The redesigned 2024 Subaru Impreza, a five-door hatchback, confirms the manufacturer’s long-standing reputation for versatility and reasonable pricing. It’s a little car that can and has a lot new, including a debuting top-line RS trim.
Now 30 years old, the Subaru Impreza is available in Base, Sport and RS trim levels. The first two offerings are equipped with 2.0-liter, four-cylinder engines with 152 horsepower. The RS features a 2.5-liter, four-cylinder engine with 182 horsepower. All models are powered by a continuously variable transmission (CVT) and the carmaker’s signature all-wheel-drive system.
Subaru’s knack for value is evident with the Impreza’s long automotive grocery list of standard equipment. The RS builds on the Base model. It includes 16-inch steel wheels, adaptive LED headlights, roof rails, dual-zone, automatic climate control, a 60/40-split fold-down rear seat, a 7-inch dual-touchscreen infotainment system, Apple CarPlay and Android Auto
Besides a larger engine, the RS trim also features standard, dark gray-painted wheels, heated wipers and mirrors, heated front seats, a wireless phone charging pad and a leather-wrapped steering wheel. Aesthetically, the RS trim also features a frameless grille, smartphone compatibility and a four-speaker stereo.
Every Impreza also comes with Subaru’s EyeSight safety system. It includes adaptive cruise control, forward collision warning with automatic braking and lane-keeping assistance.
The RS incorporates features from the Sport model, including 18-inch wheels, an 11.6-inch touchscreen, a six-speaker stereo, keyless access with a push-button start and a retuned suspension resulting in improved handling.
The Sport trim’s optional safety equipment is standard on the RS trim and it includes blind-spot warning, rear automatic braking and evasive steering assistance.

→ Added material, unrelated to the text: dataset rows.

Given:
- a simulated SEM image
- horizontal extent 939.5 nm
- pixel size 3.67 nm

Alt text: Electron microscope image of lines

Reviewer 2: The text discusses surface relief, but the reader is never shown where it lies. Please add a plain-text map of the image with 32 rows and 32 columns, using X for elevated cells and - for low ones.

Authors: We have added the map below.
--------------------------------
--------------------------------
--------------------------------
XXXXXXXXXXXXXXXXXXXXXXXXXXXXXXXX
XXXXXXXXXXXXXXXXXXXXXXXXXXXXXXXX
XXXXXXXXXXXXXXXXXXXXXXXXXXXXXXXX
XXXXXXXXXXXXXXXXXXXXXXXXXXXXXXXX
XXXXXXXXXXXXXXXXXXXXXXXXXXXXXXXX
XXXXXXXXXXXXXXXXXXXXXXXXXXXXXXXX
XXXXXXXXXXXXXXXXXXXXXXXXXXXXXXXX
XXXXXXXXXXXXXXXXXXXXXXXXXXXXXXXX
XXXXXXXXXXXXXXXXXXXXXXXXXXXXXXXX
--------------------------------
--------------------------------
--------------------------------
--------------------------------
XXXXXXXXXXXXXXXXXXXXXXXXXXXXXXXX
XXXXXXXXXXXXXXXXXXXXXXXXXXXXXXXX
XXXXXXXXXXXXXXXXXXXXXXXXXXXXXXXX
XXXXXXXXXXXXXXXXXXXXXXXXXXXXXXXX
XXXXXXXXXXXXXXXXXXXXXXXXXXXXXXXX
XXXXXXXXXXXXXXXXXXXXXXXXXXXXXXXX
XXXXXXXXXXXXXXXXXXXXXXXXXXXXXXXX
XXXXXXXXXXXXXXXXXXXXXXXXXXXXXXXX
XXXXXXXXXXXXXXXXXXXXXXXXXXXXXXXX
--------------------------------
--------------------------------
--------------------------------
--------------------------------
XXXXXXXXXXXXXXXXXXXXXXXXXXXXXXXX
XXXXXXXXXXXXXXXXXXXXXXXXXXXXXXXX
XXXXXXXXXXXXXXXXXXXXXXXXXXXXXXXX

The new exterior design features a frameless black finish hexagonal grille, compact headlights, a more refined body, and a broad-shouldered stance. The theme is extended into the interior with gunmetal and simulated carbon fiber accents, black cloth seats with red cloth bolsters and carped floormats with the RS logo.
A sunroof, power-adjustable driver’s seat and a Harmon Kardon sound system are options.
Driving the Impreza is more about consistency and reliability than performance. The manufacturer’s vehicles resonate with the outdoors enthusiast. The lineups’ specific popularity includes mountain dwellers in California and Colorado. The Impreza hatchback (the Impreza sedan is defunct) and its siblings thrive in the mountains where inclement weather is the norm.
Subaru models aren’t known for their swiftness but the Impreza accelerates adequately with some ending strain on steep climbs. The carmaker’s symmetrical all-wheel drive system, including other manufacturers’ setups, provides power continuously to all wheels in all conditions. While chains may be required of most vehicles on snowy roads, Subaru drivers often forge ahead with the added equipment.
The new Impreza starts the vehicle’s sixth generation and it’s grouped in a successful array of competitors — the Honda Civic, Mazda 3, Toyota Prius, Toyota Prius Prime and Volkswagen Jetta. The Impreza’s starting MSRP falls in the middle. It’s nearly $3,000 more than the Honda Civic and $7,000 less than the Prius Prime.
Like in many car segments, competition for the Impreza is ripe. It means a healthy challenge for carmakers to keep abreast of what the other manufacturers are offering. All of the top choices represent value, personality and strong, subjective attractions.
The Impreza, specifically in its RS trim, is sportier and quieter than some rivals and it has an intuitive navigation system. But it’s not as strong as its competitors in other areas, notably its utilitarian interior design. The estimated 26 miles per gallon in city driving and 33 MPG on the highways could be better.
Still, it’s not easy to find other than minor faults with the Impreza and its $28,975 price. It’s a bargain among small cars known for their respectable pricing and versatility.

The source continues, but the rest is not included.